- New Zealand's house prices have increased by 31.1% since last year
- Negative gearing has been abolished in New Zealand, taking effect on Friday
- The new legislation won't affect the main family home or new builds
In a further attempt to cool the New Zealand property market, Jacinda Ardern’s Labour Government has introduced a new law limiting property investors from deducting mortgage interest from their taxable income, what is otherwise known as ‘ negative gearing‘.
The Government released the draft legislation yesterday, with it due to take effect this Friday (1 Oct).
Revenue Minister David Park said the changes only affect investment properties bought on or after March 27 this year (when the policy change was first mooted).
“Interest deductions on borrowings drawn down before March 27 2021 for existing residential property acquired before this date would be phased out over the period between October 1 2021 and March 31 2025,” he said.
Earlier this year the Government extended their bright-line test from five to ten years.

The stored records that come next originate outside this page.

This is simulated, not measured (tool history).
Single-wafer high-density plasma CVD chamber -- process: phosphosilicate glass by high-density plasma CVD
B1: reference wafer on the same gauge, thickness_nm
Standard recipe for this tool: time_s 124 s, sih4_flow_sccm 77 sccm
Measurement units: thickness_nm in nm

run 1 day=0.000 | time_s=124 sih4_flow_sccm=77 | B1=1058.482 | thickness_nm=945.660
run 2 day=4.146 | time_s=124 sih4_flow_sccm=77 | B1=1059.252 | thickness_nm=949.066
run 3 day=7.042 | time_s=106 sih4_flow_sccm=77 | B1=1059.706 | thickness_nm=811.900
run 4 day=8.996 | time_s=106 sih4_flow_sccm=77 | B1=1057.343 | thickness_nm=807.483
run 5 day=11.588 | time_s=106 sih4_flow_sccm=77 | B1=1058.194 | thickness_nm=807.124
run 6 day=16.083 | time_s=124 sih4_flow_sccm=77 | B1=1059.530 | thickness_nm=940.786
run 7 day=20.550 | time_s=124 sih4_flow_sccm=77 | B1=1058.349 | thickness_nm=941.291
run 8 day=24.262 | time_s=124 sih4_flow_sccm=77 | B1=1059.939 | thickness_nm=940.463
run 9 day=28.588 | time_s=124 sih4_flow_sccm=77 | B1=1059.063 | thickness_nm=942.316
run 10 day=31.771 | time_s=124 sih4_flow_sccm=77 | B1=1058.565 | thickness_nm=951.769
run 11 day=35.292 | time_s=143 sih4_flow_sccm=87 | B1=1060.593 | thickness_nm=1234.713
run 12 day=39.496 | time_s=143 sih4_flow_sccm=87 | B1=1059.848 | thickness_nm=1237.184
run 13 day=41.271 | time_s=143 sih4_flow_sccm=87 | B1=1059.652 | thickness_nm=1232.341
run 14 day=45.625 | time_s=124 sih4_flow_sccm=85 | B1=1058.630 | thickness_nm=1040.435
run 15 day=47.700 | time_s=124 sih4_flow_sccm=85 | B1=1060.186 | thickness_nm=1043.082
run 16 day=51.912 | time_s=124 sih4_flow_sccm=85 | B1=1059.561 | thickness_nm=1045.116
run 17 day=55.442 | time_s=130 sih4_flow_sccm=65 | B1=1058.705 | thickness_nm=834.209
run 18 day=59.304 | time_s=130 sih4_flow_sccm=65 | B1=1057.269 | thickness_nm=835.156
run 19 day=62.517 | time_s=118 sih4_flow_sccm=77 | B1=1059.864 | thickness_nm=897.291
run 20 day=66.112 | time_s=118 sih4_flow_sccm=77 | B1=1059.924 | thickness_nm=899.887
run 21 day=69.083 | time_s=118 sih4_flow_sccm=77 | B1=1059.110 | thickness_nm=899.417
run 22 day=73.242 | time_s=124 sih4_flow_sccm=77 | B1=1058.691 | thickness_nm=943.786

The extension of the test, which evaluates whether people who sell a residential property need to pay income tax on any profit, hopes to reduce the incentive to invest in housing over other types of assets.
“Tax is neither the cause nor the solution to the housing problem, but it does have an influence, and this is part of the Government’s overall response.”
Finance Minister Grant Robertson
The new legislation won’t affect the main family home or new builds.
The Government has also imposed a policy determination that the NZ Reserve Bank must include stabilisation of the property market.
Mr Robertson said the Bank’s remit will be amended so the bank considers the “the impacts on housing when making monetary and financial policy decisions.”
New Zealand’s housing market
According to the Real Estate Institute of New Zealand’s September report, house prices have increased by 31.1% since last year.
This comes after the country’s Human Rights Commission launched an inquiry into its housing crisis.
Chief Human Rights Commissioner Paul Hunt said successive governments have failed to solve the crisis, leaving affordable homes out of reach for many New Zealanders.
New Zealand House Prices
The opposition National Party said the policy will see rents increase, worsening the crisis.
Will New Zealand’s decision affect Australia?
David Johnston from Property Planning Australia said “international markets can group the Antipodean nations together, thus a NZ government decision has impacted the Aussie dollar and bond yields.”
Australia and negative gearing
Abolished for a short period between 1985 and 1987, negative gearing has been common practice in Australia.
In the 2019 federal election, Labor’s Bill Shorten proposed removing negative gearing for those who purchased existing properties.
At the time, mortgage company boss John Symond said “it could tip Australia into recession.”
Earlier this year, Labor confirmed they won’t disturb negative gearing, removing it from their raft of policy positions.
The Housing Industry Association said the party’s decision “will provide certainty for the housing industry and for Australians that are looking to invest and rent.”
The effects of banning negative gearing
Despite no sign being abolished for the moment, a 2019 report from SQM Research predicted what would happen if it was:
- Rent would likely remain stable, but could increase between 7% to 12% over a two year period, assuming there is an interest rate cut passed on by the banks.
- There would be further price falls in the housing market over a two year period.
- Property sales turnover would be predicted to fall another 8% to 15% from 2019 levels.
- Increasing interest in the housing market by financial institutions, particularly industry super funds who will invest via build-to-rent schemes.
- Investors seeking to benefit from negative gearing remaining on new properties/off-the-plan development could have the risk of their property being valued below purchase price.
Owner of SQM Research Louis Christopher said “we (would) expect a rise in rental yields which will occur through a combination of additional falling dwelling prices and, eventually, a rise in rents.”
“While we take the view that negative gearing reform is a good thing over the long term, such reform should be executed as part of a wider property tax reform that should be phased in over time.”